The Open Source Behind Blockchain
With the rise of cryptocurrencies, blockchain has become a popular point of discussion. But one of the less-discussed components of blockchain is how open source is used in building blockchain patterns, and the importance of blockchain patterns in digital transformation.
In this blog, we look at some of the common open source components found in blockchain patterns, why open source methodology is critical to blockchain as a concept, and discuss why blockchain concepts will be used in ongoing digital transformation efforts.
- What Is a Blockchain?
- Distributed Database
- Distributed Ledger
- Cryptographically-enabled Distribution Chain Ledger
- The Importance of Digital Scarcity
- Why Blockchains Must Be Open
- Selected Blockchain Examples
- Distributed Ledger Consensus
- Prominent Consensus Algorithms
- Final Thoughts
- Additional Resources
What Is a Blockchain
A blockchain is a highly specialized kind of database that provides a zero-trust integrity model for validating distributed transactions.

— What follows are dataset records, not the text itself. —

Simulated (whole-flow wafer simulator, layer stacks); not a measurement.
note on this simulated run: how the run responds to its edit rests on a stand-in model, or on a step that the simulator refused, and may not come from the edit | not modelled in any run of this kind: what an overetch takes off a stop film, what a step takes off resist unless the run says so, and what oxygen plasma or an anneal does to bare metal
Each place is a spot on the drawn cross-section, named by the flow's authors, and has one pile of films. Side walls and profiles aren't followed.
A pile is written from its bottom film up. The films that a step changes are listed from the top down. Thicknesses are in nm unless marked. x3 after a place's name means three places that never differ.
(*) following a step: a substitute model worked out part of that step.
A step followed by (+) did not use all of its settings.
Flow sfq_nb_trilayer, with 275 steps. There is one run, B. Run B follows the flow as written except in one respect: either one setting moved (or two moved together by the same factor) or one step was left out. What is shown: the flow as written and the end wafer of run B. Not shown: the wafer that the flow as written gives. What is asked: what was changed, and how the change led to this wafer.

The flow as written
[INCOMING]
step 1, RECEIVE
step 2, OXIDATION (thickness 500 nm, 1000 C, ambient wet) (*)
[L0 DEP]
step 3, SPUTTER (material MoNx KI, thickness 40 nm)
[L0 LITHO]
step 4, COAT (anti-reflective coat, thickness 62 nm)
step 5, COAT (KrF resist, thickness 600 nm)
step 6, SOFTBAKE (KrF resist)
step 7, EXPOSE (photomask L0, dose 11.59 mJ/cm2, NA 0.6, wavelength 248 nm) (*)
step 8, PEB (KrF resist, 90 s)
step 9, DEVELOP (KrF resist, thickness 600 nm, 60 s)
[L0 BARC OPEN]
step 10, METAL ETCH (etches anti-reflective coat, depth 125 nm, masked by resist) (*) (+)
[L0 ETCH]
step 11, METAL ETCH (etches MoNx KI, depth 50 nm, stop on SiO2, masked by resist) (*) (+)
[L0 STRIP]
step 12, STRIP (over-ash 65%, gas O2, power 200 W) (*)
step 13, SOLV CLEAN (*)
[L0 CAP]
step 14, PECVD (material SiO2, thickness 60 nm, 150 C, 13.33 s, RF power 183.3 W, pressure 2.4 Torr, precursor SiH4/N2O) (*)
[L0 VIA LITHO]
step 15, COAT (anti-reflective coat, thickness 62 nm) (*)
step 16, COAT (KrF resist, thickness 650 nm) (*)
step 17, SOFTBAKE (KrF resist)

To understand every part of this definition, let’s unpack each portion of a blockchain, all of which is open source.
A blockchain is built upon a distributed database. Distributed databases differ from regular databases in that parts or all of the data live dispersed across various locales, and algorithms are put in place to keep that data synchronized and accessible by all clients.
This would differ from a centralized database, or even a centralized cluster of databases, because in a distributed database, clients interact with their own local copies of the database instead of with the centralized cluster.
In a distributed model, there is no centralized cluster, the cluster is formed by every participant’s local node. Changes are written to local nodes, and those transactions are broadcast out to other participants in the distributed database.
Consensus algorithms, described further along in this blog, are used to ensure that every participant in the distributed database agrees that the transactions are valid based on multiple nodes accepting the transaction.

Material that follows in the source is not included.